It's rude to show the bottoms of your feet in Saudi Arabia. That's cool, I can live with that. The French eat horse. I'm cool with that, as well. Differences that pertain to food, familial structure, education, language use, and certain gestures are completely innocuous and I'm 100% okay with those things because they harm nobody.

You know what's not okay?

Hurting people. Denying people basic human rights. Killing people. Treating people as less than human. That shit isn't good.
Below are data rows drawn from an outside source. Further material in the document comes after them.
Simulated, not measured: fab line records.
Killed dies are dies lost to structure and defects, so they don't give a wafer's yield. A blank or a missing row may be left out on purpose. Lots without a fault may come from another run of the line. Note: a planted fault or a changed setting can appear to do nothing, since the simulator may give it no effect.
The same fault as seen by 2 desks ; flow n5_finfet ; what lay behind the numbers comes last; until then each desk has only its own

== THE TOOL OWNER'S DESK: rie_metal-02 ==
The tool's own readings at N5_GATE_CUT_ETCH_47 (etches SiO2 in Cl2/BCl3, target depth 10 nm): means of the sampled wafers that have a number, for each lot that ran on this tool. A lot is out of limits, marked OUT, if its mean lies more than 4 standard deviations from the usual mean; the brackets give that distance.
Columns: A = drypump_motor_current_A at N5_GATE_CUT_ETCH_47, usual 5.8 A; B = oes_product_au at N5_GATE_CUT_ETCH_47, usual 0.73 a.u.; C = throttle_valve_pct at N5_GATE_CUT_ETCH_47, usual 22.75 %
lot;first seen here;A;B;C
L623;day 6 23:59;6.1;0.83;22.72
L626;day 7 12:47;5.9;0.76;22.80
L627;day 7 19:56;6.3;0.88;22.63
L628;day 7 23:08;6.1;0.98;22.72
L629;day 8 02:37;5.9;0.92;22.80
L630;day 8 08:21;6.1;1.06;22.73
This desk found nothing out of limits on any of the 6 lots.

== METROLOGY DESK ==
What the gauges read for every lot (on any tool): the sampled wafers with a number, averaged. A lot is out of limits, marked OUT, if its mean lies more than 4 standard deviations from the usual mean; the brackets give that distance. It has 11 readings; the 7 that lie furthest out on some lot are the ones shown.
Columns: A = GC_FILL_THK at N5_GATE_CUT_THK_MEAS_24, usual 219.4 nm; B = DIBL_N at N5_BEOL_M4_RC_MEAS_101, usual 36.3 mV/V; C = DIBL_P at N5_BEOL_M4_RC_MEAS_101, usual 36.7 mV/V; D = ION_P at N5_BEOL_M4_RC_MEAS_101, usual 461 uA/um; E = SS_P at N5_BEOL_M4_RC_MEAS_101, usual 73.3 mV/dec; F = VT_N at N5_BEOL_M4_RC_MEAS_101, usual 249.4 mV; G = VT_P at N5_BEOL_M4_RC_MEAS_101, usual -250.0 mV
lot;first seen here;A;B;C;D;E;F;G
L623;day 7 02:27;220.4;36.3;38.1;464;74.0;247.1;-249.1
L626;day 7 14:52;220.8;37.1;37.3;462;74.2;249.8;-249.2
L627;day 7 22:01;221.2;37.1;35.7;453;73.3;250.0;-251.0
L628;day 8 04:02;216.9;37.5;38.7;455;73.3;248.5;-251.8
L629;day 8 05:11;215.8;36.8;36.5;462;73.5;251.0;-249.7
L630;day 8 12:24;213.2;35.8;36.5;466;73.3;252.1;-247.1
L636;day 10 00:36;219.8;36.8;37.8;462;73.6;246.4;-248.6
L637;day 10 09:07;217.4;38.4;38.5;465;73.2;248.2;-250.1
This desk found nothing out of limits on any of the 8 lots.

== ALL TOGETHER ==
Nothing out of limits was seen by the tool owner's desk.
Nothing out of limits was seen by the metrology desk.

Ruthless and often violent discrimination of certain demographics based on factors over which they have no control--race, sex, sexuality, their place of birth--is rife in certain parts of the world. Women are denied the most basic of freedoms in parts of Africa and the Middle East. Homosexuals are killed outright. I do not give a single microscopic fuck about what those cultures or religious beliefs say about these things because these things are absolutely unambiguously wrong. It is wrong. It is not okay to do these things and I don't give a fuck what your religion or cultural tradition dictates. You should not be doing it and I am disgusted that anyone else in the world is allowing this to continue in the name of tolerance. You can't be tolerant of something that's intolerant.

For whatever reason, 'cultural differences' are taboo. We can't oppose them if we aren't of that culture. If something is done in the name of culture, tradition, religious belief--it's untouchable. And that needs to stop. It isn't okay and nobody anywhere is in any way obligated to defend it. And anyone who tries to defend it should be ashamed of themselves. How can you defend that shit? Why is a crime not a crime when culture and god are evoked in its name? It isn't. Something are wrong, full stop, and holding onto these things just because it would be uncouth to demand they be changed is almost as bad as committing them in the first place.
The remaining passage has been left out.